Finally, regarding the popularity of this paper, I am not sure why. I thought maybe it could be because (1) it is quite recent work, so maybe few people have had time to follow up with it, or (2) it is a very expensive algorithm because of the imputation step (I have some thoughts on how to speed up the imputation step, but they are not ready to share yet).

Please let me know if anything is unclear.

ddlau commented 3 years ago

It's very nice, thank you again and looking forward to!

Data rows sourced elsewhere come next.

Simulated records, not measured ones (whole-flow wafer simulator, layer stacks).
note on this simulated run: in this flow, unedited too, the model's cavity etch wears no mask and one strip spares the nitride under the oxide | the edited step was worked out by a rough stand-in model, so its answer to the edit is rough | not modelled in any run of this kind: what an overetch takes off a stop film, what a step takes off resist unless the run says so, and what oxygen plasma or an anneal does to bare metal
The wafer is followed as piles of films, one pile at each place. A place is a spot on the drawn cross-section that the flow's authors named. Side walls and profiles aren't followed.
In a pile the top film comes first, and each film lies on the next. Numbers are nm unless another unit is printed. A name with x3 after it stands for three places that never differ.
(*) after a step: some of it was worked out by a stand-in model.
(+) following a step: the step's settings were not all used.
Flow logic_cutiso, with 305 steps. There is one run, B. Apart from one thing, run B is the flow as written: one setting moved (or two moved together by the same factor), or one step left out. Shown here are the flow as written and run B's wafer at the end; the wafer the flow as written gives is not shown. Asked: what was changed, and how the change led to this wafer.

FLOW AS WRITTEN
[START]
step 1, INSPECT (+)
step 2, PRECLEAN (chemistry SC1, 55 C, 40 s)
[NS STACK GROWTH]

matomatical commented 3 years ago

I have prepared and published my implementation of EDRL (along with CDRL and QDRL) in a Jupyter Notebook in this other repository. You may find the OptBasedImputer class interesting. The method 'opt' implements equation (7) and the method 'min' implements equation (8) from the EDRL paper. The class EDRLAgent puts this together into a learning algorithm.

Sorry that my code is pretty unclear, I did not write it with the intention of showing it to others, just to understand the algorithms myself. Please feel free to raise an issue at that repository if you have any questions about my implementation.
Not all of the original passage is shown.